Discrete Math Problems: IX Probability Mass Functions
Probability Mass Functions
- A box contains $N$ balls labeled $1,2,\dots,N$. One ball is selected uniformly at random. Let $X$ denote the label of the selected ball. Find the PMF, CDF, expected value, and variance of $X$.
Since the total sum of all probabilities must equal \(1\) and each label is equally likely to be selected, the uniform PMF of \(X\) written \(P:\{1,\ldots,N\}\to[0,1]\) is defined by: $ P(x)=\frac1N $ for all \(x\in\{1,\ldots,N\}\).
The CDF of \(X\) is \(F_X:\mathbb{R}\to[0,1]\) defined by $ F_X(x)=P(X\le x) $ for all \(x\in\mathbb{R}\). If \(1\le x < N\), then exactly \(\lfloor x \rfloor\) labels satisfy \(X\le x\). Since each label has probability \(\frac1N\), $ F_X(x)=\frac{\lfloor x \rfloor}{N}. $ If \(x<1\), then no labels satisfy \(X\le x\), so $ F_X(x)=0. $ If \(x\ge N\), then all \(N\) labels satisfy \(X\le x\), so $ F_X(x)=1. $ Therefore, the uniform CDF of \(X\) is defined as:
\[ F_X(x)= \begin{cases} 0 & \text{if } x < 1\\[6pt] \dfrac{\lfloor x \rfloor}{N} & \text{if } 1 \le x < N\\[6pt] 1 & \text{if } x \ge N \end{cases} \]

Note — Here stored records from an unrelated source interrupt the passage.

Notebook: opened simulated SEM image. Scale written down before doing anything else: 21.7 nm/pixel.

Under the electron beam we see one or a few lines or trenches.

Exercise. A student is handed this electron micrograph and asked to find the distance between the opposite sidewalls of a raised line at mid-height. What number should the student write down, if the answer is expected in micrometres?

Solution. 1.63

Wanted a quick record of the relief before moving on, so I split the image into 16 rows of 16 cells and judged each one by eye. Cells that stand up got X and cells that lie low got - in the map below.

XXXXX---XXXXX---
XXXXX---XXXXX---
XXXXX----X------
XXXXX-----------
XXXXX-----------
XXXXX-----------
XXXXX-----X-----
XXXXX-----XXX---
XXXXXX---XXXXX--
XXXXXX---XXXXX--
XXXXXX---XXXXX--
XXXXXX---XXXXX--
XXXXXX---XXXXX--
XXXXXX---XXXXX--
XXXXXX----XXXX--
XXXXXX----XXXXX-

The expected value of \(X\) is $ E[X] = \sum_{x=1}^{N} xP(x). $ Since $ P(x)=\dfrac1N $ for all \(x\in\{1,\dots,N\}\), $ E[X] = \dfrac1N\sum_{x=1}^{N} x. $ Using the triangle number summation $ 1+2+\cdots+N=\dfrac{N(N+1)}{2}, $ one obtains $ E[X] = \dfrac1N\cdot\dfrac{N(N+1)}{2} = \dfrac{N+1}{2}. $
The variance of \(X\) is defined by $ \operatorname{Var}(X) = E[X^2]-(E[X])^2. $ First compute $ E[X^2] = \sum_{x=1}^{N} x^2P(x). $ Since $ P(x)=\dfrac1N $ for all \(x\in\{1,\dots,N\}\), $ E[X^2] = \dfrac1N\sum_{x=1}^{N} x^2. $ Using the square number summation $ \sum_{x=1}^{N} x^2 = \dfrac{N(N+1)(2N+1)}{6}, $ one obtains $ E[X^2] = \dfrac1N\cdot\dfrac{N(N+1)(2N+1)}{6} = \dfrac{(N+1)(2N+1)}{6}. $ Since $ E[X]=\dfrac{N+1}{2}, $ the variance is $ \operatorname{Var}(X) = \dfrac{(N+1)(2N+1)}{6} - \left(\dfrac{N+1}{2}\right)^2. $ Simplifying, $ \operatorname{Var}(X) = \dfrac{(N+1)(2N+1)}{6} - \dfrac{(N+1)^2}{4} = \dfrac{N^2-1}{12}. $
-
A box contains $N$ balls, of which $K$ are red. One ball is selected uniformly at random. Let $X$ be the number of red balls selected. Find the PMF, CDF, expected value, and variance of $X$.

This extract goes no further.